It is what I call "perspective chauvinism" to judge former technologies by the standards and parameters set by the prevailing orthodoxy - being that of the new technology. Judged by such an arbitrary standard older technologies will, by degrees, necessarily seem more and more primitive and useless. The fallacious process of judging former technologies by subsequently imposed criteria is, in my view, the source of many of Ray Kurzweil's inevitably impressive charts of exponential progress. It isn't that we are progressing ever more quickly onward, but the place whence we have come falls exponentially further away as our technology meanders, like a perpetually deflating balloon, through design space. Our rate of progress doesn't change; our discarded technologies simply seem more and more irrelevant through time.

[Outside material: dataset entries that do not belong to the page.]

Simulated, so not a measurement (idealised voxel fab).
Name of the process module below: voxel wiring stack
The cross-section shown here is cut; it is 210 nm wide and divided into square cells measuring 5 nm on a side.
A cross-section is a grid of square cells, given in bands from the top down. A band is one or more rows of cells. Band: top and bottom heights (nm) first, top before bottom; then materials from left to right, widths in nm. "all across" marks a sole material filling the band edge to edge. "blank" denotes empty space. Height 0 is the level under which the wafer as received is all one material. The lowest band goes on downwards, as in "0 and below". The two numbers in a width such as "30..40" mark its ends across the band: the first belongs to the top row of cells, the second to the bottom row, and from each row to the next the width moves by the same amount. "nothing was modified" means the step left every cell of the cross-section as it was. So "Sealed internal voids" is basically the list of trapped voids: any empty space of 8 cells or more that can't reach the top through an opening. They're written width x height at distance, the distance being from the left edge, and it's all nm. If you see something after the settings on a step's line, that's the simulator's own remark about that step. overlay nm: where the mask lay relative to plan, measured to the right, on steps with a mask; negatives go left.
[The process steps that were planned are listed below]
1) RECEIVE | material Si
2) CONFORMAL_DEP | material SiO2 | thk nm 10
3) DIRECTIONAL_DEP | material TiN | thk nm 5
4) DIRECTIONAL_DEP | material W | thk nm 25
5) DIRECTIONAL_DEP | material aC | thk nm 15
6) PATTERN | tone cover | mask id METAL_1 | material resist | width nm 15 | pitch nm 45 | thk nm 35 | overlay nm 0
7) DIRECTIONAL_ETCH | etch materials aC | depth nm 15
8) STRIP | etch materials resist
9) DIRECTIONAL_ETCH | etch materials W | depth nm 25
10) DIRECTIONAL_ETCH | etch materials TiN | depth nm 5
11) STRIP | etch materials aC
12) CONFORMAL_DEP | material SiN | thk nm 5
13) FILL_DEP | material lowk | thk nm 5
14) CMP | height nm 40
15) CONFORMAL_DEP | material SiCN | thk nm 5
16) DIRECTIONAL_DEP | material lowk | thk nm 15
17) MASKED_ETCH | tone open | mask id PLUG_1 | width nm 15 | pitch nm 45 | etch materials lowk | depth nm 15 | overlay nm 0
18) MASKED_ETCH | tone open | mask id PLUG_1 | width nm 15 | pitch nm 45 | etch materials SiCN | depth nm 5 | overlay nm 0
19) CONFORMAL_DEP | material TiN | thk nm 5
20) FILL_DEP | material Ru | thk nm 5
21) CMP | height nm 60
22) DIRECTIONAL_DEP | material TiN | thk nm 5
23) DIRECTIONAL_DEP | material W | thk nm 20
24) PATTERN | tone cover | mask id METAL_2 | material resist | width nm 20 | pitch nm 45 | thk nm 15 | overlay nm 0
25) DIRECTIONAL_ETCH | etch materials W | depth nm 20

Kurzweil may argue that the rate of change in technology has increased, and that may be true - but I dare say a similar thing happened at the time of the agricultural revolution and again in the industrial revolution - we got from Stephenson's rocket to the diesel locomotive within 75 years; in the subsequent 97 years the train's evolution been somewhat more sedate. Eventually, the "S" curves Kurzweil mentions flatten out. They clearly aren't exponential, and pretending that an exponential parabola might emerge from a conveniently concatenated series of "S" curves seems credulous to the point of disingenuity. This extrapolation into a single "parabola of best fit" has heavy resonances of the planetary "epicycle", a famously desperate attempt of Ptolemaic astronomers to fit "misbehaving" data into what Copernicans would ultimately convince the world was a fundamentally broken model. 

If this is right, then Kurzweil's corollary assumption - that there is a technological nirvana to which we're ever more quickly headed - commits the inverse fallacy of supposing the questions we will ask in the future - when the universe "wakes up", as he puts it - will be exactly the ones we anticipate now. History would say this is a naïve, parochial, chauvinistic and false assumption. 
“Assuming there is a technological nirvana to which we’re inevitably headed is to suppose the questions we will ask when the universe “wakes up” will be same the ones we ask now. History would say this is a parochial and chauvinistic assumption.”
And that, I think, is the nub of it. One feels somewhat uneasy so disdainfully pooh-poohing a theory put together with such enthusiasm and such an energetic presentation of data (and to be sure, buried in Kurzweil's breathless prose is plenty of learning about technology which, if even half-way right, is fascinating), but that seems to be it. I suppose I am fortified by the nearby predictions made just four years ago, seeming not to have come anything like true just yet:

"By the end of this decade [i.e., by 2010] computers will disappear as distinct physical objects, with displays built in our eyeglasses and electronics woven into our clothing"

On the other hand I could find scant reference to "cloud computing" or equivalent phenomena like the Berkeley Open Infrastructure for Network Computing project which spawned schemes like SETI@home in Kurzweil's book. Now here is a rapidly evolving technological phenotype, for sure: hooking up thousands of serially processing computers into a massive parallel network, giving processing power way beyond any technology currently envisioned. It may be that this adaptation means we simply don't need to incur the mental challenge of molecular transistors and so on, since there must, at some point, be an absolute limit to miniaturisation, as we approach it the marginal utility of developing the necessary technology will swan dive just as the marginal cost ascends to the heavens; whereas the parallel network involves none of those limitations. You can always hook up yet another computer, and every one will increase performance.

I suppose it's easy to be smug as I type on my decidedly physical computer, showing no signs of being superseded with VR Goggles just yet and we're already two yeasrs into the new decade, but the point is that the evolutionary process is notoriously bad at making predictions (until, that is, the results are in!), being path-dependent as it is. You can't predict for developments that haven't yet happened. Kurzweil glosses over this shortfall at his theory's cost.